Wednesday, February 07, 2007

AGE MATTERS


With Peter at Detectives beyond Borders discussing "fictional detectives of a certain age", and a young lady informing me that Mark Harmon of NCIS** can only be appreciated by women over 32, I have realised with horror that my empathy with Andrea Camilleri is probably because of his age.


"middle-aged detectives with bad, sad or questionable marital histories and, in some cases, a tendency toward alcohol and self-pity" [from Detectivesbeyond borders]


Many male crime fiction readers can identify with such detectives, and many female readers can clearly recognise such characters among their ex, current about to become ex, or even permanent male companions.

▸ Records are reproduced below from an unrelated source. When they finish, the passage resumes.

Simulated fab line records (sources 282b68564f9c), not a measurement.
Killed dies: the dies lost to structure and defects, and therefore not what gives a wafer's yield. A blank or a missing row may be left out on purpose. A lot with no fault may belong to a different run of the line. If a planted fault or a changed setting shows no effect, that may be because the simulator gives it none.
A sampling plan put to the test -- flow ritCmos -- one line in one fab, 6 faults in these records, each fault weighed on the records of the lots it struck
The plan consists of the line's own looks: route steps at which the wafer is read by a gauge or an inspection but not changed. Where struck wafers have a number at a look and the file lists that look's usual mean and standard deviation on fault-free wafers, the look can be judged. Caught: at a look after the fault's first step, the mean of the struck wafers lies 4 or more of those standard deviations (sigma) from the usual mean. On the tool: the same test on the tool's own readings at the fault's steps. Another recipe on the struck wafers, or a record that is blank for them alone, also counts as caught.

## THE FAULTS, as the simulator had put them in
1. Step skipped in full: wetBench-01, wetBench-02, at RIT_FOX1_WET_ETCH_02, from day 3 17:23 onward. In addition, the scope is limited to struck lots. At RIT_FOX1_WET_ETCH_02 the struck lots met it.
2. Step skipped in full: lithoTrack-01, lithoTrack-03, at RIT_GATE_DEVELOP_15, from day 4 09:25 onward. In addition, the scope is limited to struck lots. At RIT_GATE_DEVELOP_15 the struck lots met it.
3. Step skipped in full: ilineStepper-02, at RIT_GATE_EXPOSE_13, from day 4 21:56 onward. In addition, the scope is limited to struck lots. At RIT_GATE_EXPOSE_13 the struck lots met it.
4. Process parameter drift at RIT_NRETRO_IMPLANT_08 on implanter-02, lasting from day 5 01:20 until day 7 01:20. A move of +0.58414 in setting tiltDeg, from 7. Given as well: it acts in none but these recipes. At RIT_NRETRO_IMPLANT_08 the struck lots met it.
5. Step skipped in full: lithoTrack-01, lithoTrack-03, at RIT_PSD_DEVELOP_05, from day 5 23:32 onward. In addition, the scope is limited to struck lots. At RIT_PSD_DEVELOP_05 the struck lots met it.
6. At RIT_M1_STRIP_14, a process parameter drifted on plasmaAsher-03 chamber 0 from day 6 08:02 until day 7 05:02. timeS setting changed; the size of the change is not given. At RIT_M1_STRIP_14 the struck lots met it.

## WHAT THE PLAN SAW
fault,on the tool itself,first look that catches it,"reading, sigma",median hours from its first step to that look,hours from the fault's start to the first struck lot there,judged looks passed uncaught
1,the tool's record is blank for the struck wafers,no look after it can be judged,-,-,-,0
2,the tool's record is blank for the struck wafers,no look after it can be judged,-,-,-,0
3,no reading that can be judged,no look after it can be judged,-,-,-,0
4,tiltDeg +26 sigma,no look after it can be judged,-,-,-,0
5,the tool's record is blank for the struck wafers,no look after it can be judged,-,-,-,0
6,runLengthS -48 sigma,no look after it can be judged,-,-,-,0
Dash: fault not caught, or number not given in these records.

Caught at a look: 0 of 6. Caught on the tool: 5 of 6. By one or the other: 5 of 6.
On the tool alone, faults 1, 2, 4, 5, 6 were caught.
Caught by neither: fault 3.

I don't think Camilleri's Salvo Montalbano [or Guido Brunetti, or Guido Guerrieri for that matter] could be in anyway classified in this group. Perhaps that is why Camilleri is not as depressing as some English and Scandinavian crime fiction.


Montalbano is indeed not young, but he has a mature, if stormy, relationship with Livia. Montalbano flirts because he is an Italian, but so far in the series [The Scent of the Night] he has been entirely faithful to Livia, physically if not mentally.
Salvo's first love is even more important than his pleasure at reading the works of Simenon, Sciascia, Montalban, Faulkner and Pirandello. It is more important than his police work, or even Livia. More important than his solitude and his special thinking time, more important than even justice and law and order itself ; his first love is his stomach.
Therefore he only exhibits self pity on those rare occasions when his fridge is empty, and the Trattoria San Calogero is closed.
Andrea Camilleri because he is an octogenarian has a library of interesting quirky characters in his life experience, and in the little cameo appearances they make in the novels we can relate to our own varied lives. Age matters.
** NCIS... Naval Criminal Investigation Service: this series which is on several UK cable channels [Five, Five US, Hallmark, FX] is rapidly becoming one of my favourites. The witty repartee, clever characters [including David McCallum from the Man from Uncle] and interesting subject matter, make this one of the best US imports we have at the moment.
The Man From Uncle: For nearly four years (Sept. 22, 1964 to Jan. 15, 1968), fans enjoyed watching the adventures of agents Napoleon Solo (Robert Vaughn) and Illya Kuryakin (David McCallum), who represented the United Network Command for Law and Enforcement.

6 Comments:

Blogger Peter said...

By my standards, my post about middle-aged detectives of a certain age has generated storms of controversy.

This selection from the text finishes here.